Bugs are expected. Like every site we did expect the rough edges. However there were a number of bugs, some of them serious that should not have been in place. These were only small issues compared to the core of the site.
There was no review. So a number of horrible caches appeared. Caches in wilderness areas, forests and parks where they are not allowed, caches rejected on geocaching.com for many other reasons. All found their way to the opencaching.com site. To be fair, the fast majority were fine, but many were listed that should not have been.
Eventually they added peer reviewing to the site. Then you are at the mercy of others. Did you follow the process? I have seen caches next to others, commercial, and other problems. Worse people were denying things for dumb reasons. People could not get some caches listed because someone just said no. That happens on the geocaching.com site. A reviewer may say no, but they are to point out the reasons, and you have an appeal. Here it seemed final. Some were trying to do their best in reviewing the caches, and yet some were just tossing their thoughts, without event thinking.
On another front there are many that love caching, that have been removed from the geocaching.com site with bans or suspensions. Forums turned into how evil and horrible geocaching.com was, and bickering about the other site. This was going to be the future.

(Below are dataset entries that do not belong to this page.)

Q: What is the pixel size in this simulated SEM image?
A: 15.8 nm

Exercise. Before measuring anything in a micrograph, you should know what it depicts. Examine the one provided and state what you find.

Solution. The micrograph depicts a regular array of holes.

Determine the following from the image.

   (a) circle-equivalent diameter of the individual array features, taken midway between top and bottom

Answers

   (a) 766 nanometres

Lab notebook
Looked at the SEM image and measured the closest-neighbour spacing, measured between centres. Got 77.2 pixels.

Yet there was nothing new. Tweaks of course. The little radar for awesomeness, terrain, difficulty and size. However still the same type of site, in fact there are fewer cache types. Of course there are no Wherigo or Earthcaches as those are property of Groundspeak and GSA. Multi, Puzzle, and Traditional, eventually they added Virtual. There are no events yet. When you make your cache page, you cannot place photos, or in your logs.
Caches
Ultimately what counts is the caches and their visits. Well there are caches. I have mentioned before there just are not many unique caches. It has been a year, and there currently are about 19,500 caches. If we look at caches that are unique only to geocaching.com. To compare there are are over 300,000 more active caches this year than last. That does not count archived caches from both sites, but it gives you an idea of the numbers between the two.
There were a few large jumps in caches. Obviously there was a jump in the first two months. There were 8000 that were added during that period. Another month during a contest about 4000 were added. So during the other nine months there were 8000 caches listed.
Some state those number are good, compared to when geocaching started. Geocaching had 7,000 after the first year, so nearly 20,000 caches was good. Yet if you break out the unique caches, caches that are only on that website, you have 1500. Not a really great number.
I have one cache there, yet it is in the center of a populous area. I created it on the first week. Yet in that entire time I have had one log there. It has been disappointing. I have heard that from a number of others. We place caches to be found, really we place them to be logged. If there are no logs it is disappointing.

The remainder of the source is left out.